The terrorist was taken alive, which means that he will probably be imprisoned for no more than 20 years in a quite comfortable prison (much nicer than American prisons) along with other Palestinian terrorists, and the Palestinian Authority will pay a very generous salary to his family. An illegal outpost that was set up in Shai Ohayon’s name was forcibly evacuated by police, and Arabs celebrated as they burned what was left. More irrationality.
Everyone finds (or doesn’t find) a way to confront the brute, empirical fact that human life, your own life, is bounded, and the irrationality of human actions in the face of that. Some individuals feel the presence of Hashem. They are the luckiest ones. Hashem is a mystery to me, but I am comforted by the fact that I am part of a people, and it will continue without me. And I have nine grandchildren, all of whom are part of my people.
Our enemies want to extinguish our people. It’s that simple. All the geopolitical stuff is peripheral. That’s why there were pogroms and a Holocaust, that’s why the Palestinian Arabs stab us, why the Iranian regime wants a nuclear bomb, and why sophisticated Europeans and American academics think that the creation of a Jewish state was a mistake. That is even why the clever Jewish kids of “If Not Now” act as they do.

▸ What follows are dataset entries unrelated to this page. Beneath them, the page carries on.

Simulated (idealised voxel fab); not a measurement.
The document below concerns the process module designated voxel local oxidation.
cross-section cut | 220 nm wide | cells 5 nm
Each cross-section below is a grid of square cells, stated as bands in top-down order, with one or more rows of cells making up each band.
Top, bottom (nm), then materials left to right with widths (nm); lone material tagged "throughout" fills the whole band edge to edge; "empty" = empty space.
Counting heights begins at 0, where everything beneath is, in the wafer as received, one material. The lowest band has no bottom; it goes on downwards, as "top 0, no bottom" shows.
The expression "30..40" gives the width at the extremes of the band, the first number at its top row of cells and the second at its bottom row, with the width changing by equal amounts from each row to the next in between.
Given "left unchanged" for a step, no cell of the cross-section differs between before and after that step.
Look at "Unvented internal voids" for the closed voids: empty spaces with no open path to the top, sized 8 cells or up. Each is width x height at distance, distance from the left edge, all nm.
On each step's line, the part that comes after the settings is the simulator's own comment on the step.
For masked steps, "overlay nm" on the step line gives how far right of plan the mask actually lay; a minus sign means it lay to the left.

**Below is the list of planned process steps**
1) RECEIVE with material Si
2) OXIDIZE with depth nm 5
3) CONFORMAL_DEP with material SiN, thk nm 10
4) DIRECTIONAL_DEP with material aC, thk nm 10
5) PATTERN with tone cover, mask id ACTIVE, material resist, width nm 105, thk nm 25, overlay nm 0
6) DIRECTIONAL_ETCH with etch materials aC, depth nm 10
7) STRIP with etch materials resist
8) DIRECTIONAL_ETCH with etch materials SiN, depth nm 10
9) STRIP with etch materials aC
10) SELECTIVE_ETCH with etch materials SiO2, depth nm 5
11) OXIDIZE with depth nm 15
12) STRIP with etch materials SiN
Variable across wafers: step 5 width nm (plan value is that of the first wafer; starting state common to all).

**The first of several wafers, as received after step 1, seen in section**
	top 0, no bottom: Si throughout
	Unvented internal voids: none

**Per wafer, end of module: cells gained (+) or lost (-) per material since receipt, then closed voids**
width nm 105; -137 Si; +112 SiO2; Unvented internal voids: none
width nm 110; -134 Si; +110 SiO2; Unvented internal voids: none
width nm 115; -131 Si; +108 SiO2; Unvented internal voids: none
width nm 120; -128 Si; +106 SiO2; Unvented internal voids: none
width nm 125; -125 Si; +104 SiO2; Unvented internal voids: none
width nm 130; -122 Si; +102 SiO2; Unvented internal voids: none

Superman was Jewish. His creators were Jewish, so he was Jewish. Like my grandchildren. If I were Superman I would gather up those young American Jews of If Not Now and fly them back in time (Superman can do this, by flying at greater than light speed) and show them the history of the Jewish people in front of their eyes, show them how shallow their presumption of caring for the oppressed of the world is. I would show them things that would make them understand what a people is and why it’s important to care for your people.
There are a lot of things I would do if I were Superman. I’m not, none of us are, and we just have to do what we can.